GroupTheory/AffineSpecialLinearGroup - Maple Help

GroupTheory

 AffineSpecialLinearGroup
 construct the affine special linear group as a permutation group

 Calling Sequence AffineSpecialLinearGroup( n, q ) ASL( n, q )

Parameters

 n - a positive integer q - a prime power greater than $1$

Description

 • The affine special linear group $\mathrm{ASL}\left(n,q\right)$ is the semi-direct product of the special linear group $SL\left(n,q\right)$ with the natural module of dimension $n$ over the field with $q$ elements. It is also called the special affine group, and is sometimes denoted by $\mathrm{SA}\left(n,q\right)$.
 • The AffineSpecialLinearGroup command produces a permutation group isomorphic to the group $\mathrm{ASL}\left(n,q\right)$.

Examples

 > $\mathrm{with}\left(\mathrm{GroupTheory}\right):$

Both of the following equivalent commands create a one-dimensional affine special linear group over the field with $2$ elements.

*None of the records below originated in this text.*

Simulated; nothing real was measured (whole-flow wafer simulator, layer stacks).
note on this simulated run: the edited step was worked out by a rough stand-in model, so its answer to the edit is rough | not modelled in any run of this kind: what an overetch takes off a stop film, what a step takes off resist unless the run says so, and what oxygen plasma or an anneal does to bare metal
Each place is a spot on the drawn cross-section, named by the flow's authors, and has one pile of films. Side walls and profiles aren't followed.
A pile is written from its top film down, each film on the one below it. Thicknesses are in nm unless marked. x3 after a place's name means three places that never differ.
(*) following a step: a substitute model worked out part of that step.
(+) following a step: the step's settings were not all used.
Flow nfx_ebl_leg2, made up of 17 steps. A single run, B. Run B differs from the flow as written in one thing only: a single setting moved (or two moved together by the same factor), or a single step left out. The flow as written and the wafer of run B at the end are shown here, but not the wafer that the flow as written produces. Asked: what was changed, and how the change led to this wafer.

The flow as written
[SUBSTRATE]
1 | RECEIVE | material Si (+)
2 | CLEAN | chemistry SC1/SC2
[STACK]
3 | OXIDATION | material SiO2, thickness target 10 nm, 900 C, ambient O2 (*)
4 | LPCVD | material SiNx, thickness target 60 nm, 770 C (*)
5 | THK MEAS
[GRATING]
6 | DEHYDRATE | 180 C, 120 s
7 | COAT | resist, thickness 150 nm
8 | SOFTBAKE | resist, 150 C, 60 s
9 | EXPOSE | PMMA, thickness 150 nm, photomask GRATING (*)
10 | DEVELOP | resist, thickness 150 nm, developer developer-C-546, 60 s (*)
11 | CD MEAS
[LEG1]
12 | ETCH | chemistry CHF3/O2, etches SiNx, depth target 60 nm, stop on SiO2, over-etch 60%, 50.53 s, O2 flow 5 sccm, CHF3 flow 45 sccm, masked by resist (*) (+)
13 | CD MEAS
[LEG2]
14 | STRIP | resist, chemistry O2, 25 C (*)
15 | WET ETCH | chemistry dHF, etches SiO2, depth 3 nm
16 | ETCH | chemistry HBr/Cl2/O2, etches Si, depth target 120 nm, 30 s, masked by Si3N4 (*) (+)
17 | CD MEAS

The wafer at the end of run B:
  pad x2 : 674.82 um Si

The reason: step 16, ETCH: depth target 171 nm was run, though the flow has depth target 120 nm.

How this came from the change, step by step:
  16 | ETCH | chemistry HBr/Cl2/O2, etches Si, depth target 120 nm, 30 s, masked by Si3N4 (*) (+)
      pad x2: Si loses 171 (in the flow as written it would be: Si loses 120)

 > $G≔\mathrm{AffineSpecialLinearGroup}\left(1,2\right)$
 ${G}{≔}{\mathbf{ASL}}\left({1}{,}{2}\right)$ (1)
 > $G≔\mathrm{ASL}\left(1,2\right)$
 ${G}{≔}{\mathbf{ASL}}\left({1}{,}{2}\right)$ (2)
 > $\mathrm{GroupOrder}\left(G\right)$
 ${2}$ (3)

It is clearly a cyclic group of order $2$. In fact, the one-dimensional affine special linear groups are all elementary abelian because, the one-dimensional special linear group being trivial, they are isomorphic to the additive groups of their natural modules.

 > $Q≔\mathrm{select}\left(\mathrm{type},\left[\mathrm{seq}\right]\left(2..100\right),'\mathrm{primepower}'\right):$
 > $G≔\mathrm{map2}\left(\mathrm{ASL},1,Q\right):$
 > $\mathrm{map}\left(\mathrm{GroupOrder},G\right)$
 $\left[{2}{,}{3}{,}{4}{,}{5}{,}{7}{,}{8}{,}{9}{,}{11}{,}{13}{,}{16}{,}{17}{,}{19}{,}{23}{,}{25}{,}{27}{,}{29}{,}{31}{,}{32}{,}{37}{,}{41}{,}{43}{,}{47}{,}{49}{,}{53}{,}{59}{,}{61}{,}{64}{,}{67}{,}{71}{,}{73}{,}{79}{,}{81}{,}{83}{,}{89}{,}{97}\right]$ (4)
 > $\mathrm{andmap}\left(\mathrm{IsElementary},G\right)$
 ${\mathrm{true}}$ (5)

The two-dimensional affine special linear group over a field with $2$ elements is isomorphic to another familiar group.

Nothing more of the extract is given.